About one month ago I posted the following to my snap:
This hit me at a time where I felt like I had just gotten it all together and now it was falling apart and all I could do was smile. I had been in a constant communication with two friends (Domo and Drea) who I basically share almost everything with. I’d been a little in my feelings about other friends that are never around or answer when I need them, but I’m always there for them.
My friend Mario called me via Facebook at bootycall hours. At first I wasn’t going to answer, but after just waking up from a horrible dream and reading a bible verse I picked up. Something told me to talk to him. Plus, I’ve come to learn that when folks call at that hour it’s usually bad news. At first I joked with him “hey man, what I tell you about calling me during these hour?” Lol. He apologized and shared with me the loss of his mother. I had no words. I knew she had transitioned (thanks to social media), but I had no details. I figured I was supposed to be awake in order for him to share that and get it off of his chest. I can’t and didn’t want to imagine losing my mom. After our chat I felt good that we could share those heavy things with one another and still clown and joke like we did in high school. He didn’t know it, but he transferred his strength and laughter on to me at a time when it was needed and before it would REALLY be needed (see last blog post).
Literally two days later another friend, Jazz, called me to deliver a message. She also addressed the very thing that I hadn’t shared with her or anyone else about being a friend and always there when someone needed me or wanted me around. She and I have been friends almost as long as we’ve been alive. we’ve known one another since the fourth grade. It hurt me to not have her attend events or just hang out when I needed or wanted to, but I was almost always there for her. Graduations, birthday parties, family events. But I never said anything to her about it. I always kept in mind that she may be battling something that I’m not aware of or even know how to let me in on what may be going on. She confirmed what I felt and apologized for it and proceeded with her message (not gonna share, what’s for me is for me). That call gave me comfort and reassurance in who I am and the kind of friend I am. It honestly scared me a bit, because, I mean how did she know? I’d recently been thinking about this after agreeing to help her move.

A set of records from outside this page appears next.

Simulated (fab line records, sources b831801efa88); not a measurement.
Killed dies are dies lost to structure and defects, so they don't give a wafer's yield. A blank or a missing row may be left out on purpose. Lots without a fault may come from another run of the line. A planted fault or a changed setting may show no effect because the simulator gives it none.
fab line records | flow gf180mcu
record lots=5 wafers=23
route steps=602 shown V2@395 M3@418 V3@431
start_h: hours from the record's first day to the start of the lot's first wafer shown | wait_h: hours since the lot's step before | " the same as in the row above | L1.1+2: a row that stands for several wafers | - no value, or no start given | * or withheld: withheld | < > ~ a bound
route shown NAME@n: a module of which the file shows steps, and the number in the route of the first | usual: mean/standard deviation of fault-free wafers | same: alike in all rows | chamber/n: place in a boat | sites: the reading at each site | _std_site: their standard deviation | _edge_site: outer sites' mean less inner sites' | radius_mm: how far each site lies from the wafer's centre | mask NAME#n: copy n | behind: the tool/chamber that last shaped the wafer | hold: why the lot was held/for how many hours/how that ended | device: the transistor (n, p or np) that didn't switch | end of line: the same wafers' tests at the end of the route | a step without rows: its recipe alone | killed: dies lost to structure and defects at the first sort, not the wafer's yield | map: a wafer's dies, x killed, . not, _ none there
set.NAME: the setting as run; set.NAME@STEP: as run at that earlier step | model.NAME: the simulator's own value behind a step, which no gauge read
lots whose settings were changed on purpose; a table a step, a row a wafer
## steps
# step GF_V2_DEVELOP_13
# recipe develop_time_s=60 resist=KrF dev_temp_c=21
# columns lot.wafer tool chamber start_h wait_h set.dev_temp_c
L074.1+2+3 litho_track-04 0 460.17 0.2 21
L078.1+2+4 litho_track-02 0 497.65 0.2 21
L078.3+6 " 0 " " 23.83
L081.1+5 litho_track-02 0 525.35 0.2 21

Friendship can be very powerful if the frientimacy (I read that somewhere, I didn’t make it up) is there and well-balanced. If the friendship nourishes and supports parties involved, if there are equal parts positivity, consistency and vulnerability and, again, all parties are encouraged and strengthened. I’ve never known how to put it into words, but that about sums it up. Friendships where all parties gain something, have pleasant experiences and shared values. It has been something that I’ve craved since childhood and not “disposable friendships.” However, that’s another post for another time.
If you’re reading this, reflect on your friendships, call up a friend or two and make sure they know you love and support them.